ACTION COMICS: FUTURES END #1 isn't about showing what makes FUTURES END a story you should consider reading and it doesn't even put Superman front and center. Instead, writer Sholly Fisch focuses on why Kal-El's special. No, it isn't because of his strength, speed, durability, or any of his other impressive powers -- it's because of his morals and how he acts.
With this chapter, Fisch shows that the powers don't make the person and reveals how others would act if they had just a small sample of the Man of Steel's abilities. Not including Clark Kent's time in Africa, this issue revolves around three characters (one of them could possibly be Donna Troy) and the narrative shows how superhuman abilities can help them discover hope, bravery, and even new levels of greed. It's a little heavy-handed at times but it still effectively shows how power can be a wonderful and uplifting thing and not just used to... well, smash stuff. This one isn't about the bigger narrative in this event or hitting us with questions that'll leave you wanting to explore the rest of the FUTURES END material. Instead, it almost feels like a love letter to Superman and exists to illustrate why he's admired by so many. While some may view him as merely an overpowered boyscout, it seems like this aims to show that how he acts is commendable and should be inspirational, not mocked.
Artists Pascal Alixe and Vicente Cifuentes have noticeably different styles, so the transition between the two is jarring, but both of them -- along with colorist Pete Pantazis -- thrive in specific moments. The grittier style works well a the darker tone and more emotionally driven panels; it enhances the atmosphere quite well. Obviously, I have no idea how realistic the damage done to a hand is, but it's certainly cringeworthy and effectively shows just how punishing selfishness and greed can be. Meanwhile, the smoother style being used when someone finds hope again and for the final scene feels appropriate. Those moments aren't nearly as tense or heated, so the more polished approach compliments it well.

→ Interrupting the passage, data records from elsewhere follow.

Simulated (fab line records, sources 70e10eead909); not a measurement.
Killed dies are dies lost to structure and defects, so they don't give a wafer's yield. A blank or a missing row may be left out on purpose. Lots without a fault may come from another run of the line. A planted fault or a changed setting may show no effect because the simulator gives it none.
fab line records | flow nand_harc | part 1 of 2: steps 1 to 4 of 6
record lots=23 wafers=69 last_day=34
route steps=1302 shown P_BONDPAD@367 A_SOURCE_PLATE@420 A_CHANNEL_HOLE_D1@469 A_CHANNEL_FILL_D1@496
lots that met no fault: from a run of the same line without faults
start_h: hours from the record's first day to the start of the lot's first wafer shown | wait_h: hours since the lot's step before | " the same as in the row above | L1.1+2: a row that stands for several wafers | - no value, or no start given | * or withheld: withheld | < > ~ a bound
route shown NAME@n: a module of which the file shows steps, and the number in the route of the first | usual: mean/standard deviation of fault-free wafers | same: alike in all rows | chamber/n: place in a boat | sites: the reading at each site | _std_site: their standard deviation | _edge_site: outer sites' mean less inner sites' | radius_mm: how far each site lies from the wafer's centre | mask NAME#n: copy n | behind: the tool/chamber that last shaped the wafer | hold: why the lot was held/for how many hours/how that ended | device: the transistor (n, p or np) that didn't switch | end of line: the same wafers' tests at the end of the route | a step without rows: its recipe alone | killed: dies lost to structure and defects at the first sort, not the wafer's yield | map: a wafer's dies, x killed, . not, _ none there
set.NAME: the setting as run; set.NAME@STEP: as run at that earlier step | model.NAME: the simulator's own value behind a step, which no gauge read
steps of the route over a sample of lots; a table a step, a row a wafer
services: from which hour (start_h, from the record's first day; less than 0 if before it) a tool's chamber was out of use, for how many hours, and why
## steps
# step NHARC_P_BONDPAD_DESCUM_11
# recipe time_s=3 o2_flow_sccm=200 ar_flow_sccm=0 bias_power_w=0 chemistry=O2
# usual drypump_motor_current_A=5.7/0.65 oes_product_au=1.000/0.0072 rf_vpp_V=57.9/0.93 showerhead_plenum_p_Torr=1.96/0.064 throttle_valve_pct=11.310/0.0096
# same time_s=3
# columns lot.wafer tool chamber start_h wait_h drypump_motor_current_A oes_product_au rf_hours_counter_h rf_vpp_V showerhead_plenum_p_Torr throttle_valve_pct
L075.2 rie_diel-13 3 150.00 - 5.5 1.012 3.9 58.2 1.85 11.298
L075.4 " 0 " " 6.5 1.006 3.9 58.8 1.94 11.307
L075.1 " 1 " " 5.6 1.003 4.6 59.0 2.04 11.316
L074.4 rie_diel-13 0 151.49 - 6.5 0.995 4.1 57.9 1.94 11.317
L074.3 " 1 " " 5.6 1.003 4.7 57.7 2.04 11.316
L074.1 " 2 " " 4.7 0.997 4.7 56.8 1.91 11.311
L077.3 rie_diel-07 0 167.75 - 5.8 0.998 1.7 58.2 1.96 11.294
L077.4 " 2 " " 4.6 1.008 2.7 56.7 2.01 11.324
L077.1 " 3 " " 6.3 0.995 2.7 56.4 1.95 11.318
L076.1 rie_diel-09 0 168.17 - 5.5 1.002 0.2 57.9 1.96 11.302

While the grainier and grittier style works well for the more intense moments, I wasn't the biggest fan when it was utilized in some of the calmer and more static scenes. It left me feeling like the characters were slightly out of focus
This story isn't new reader friendly -- like, at all. A big part of the story is why Superman has fled to Africa, but the reasoning behind that is only loosely addressed and it'll likely leave new fans wanting more details. I understand someone should know the basics about FUTURES END going into this, but seeing as this is a #1 issue and there's no intro page, a little more exposition would have been beneficial for everyone.
Minor question: what was Nick doing to Carl's face? It looked like he was peeling off his damaged skin or even digging into the guy's face. Was he closing his eyes? If so, that's a little odd since he said the guy was in "bad shape" and not dead.
Is this a mandatory read for FUTURES END? No, it doesn't appear to be, but it's still an engrossing experience which focuses on what Superman stands for without actually having the Kryptonian in a majority of the pages. It can be a little too blunt with its message at times, but it's still a good message overall and well worth reading if you're one of the people who wonders why Superman has fans. People not following FUTURES END will feel a little left in the dark, but overall, it doesn't take too much from the narrative and still feels like a satisfying and mostly stand alone read. However, whether it'll inspire you to continue reading FUTURES END is a whole different story.